Without relying on expensive and specially designed hardware, recovering HS images from single RGB images via computational methods promises a convenient and low-cost manner, and recent deep neural network (DNN)-based methods have demonstrated the impressive abilities in solving such a highly ill-posed recovery problem. However, the majority of them have to be trained with paired RGB and HS images [25, 49, 45]. Unfortunately, it is non-trivial to collect a large number of such paired data via specially designed devices, e.g., well calibrated dual cameras. Although one can inversely synthesize RGB images from available HS images to form paired data for training, the huge gaps between the synthetic and real images may degrade the performance of a model trained with synthetic data when applied to real data.

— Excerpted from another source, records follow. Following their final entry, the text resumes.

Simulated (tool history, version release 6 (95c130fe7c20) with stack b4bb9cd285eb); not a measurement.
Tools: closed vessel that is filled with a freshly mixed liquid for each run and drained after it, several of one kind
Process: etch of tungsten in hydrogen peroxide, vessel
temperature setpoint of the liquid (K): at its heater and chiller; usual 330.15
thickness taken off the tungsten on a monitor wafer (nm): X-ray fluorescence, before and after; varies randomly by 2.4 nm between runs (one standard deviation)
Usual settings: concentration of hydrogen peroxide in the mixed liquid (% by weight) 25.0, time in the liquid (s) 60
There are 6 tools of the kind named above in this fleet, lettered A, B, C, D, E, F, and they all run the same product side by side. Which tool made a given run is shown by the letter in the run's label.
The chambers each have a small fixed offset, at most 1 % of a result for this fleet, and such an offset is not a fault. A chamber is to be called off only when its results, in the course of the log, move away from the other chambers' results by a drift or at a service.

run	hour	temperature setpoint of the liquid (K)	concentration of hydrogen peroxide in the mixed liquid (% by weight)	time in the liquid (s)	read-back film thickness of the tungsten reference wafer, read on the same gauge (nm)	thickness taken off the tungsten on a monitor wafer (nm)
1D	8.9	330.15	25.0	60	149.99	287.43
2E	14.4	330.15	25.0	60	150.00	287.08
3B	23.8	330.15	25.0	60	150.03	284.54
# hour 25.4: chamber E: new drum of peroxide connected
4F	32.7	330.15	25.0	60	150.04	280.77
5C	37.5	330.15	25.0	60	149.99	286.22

To tackle the above issues, as illustrated in Fig. 1, we propose a lighweight, unsupervised, and end-to-end learning-based framework, which is capable of recovering HS images from single RGB images captured by commercial cameras without using paired RGB and HS images during training. Specifically, based on the low-dimensional property of camera spectral response functions (SRFs), we first propose a prior-driven method to estimate the underlying camera SRFs of input RGB images by extracting their deep features. Then, we propose an imaging degradation model-aware HS image generation approach, in which an HS image is generated in a coarse-to-fine manner by progressively spreading the information of the difference between input RGB images and re-projected RGB images obtained by integrating recovered HS images via the estimated camera SRFs. Such a generation manner well adapts to this unsupervised scenario. To enable the meaningful learning of our method under the lack of paired ground-truth HS images, we make types of efforts: (1) globally, we employ the popular and powerful adversarial learning to enforce the distribution of generated HS images to be close to that of real HS images, Moreover, we propose gradient clipping to stabilize and boost this learning manner; (2) locally, we embed the semantic information of scenes to encourage the pixels of reconstructed HS images with identical (resp. different) semantics to be similar (resp. dissimilar).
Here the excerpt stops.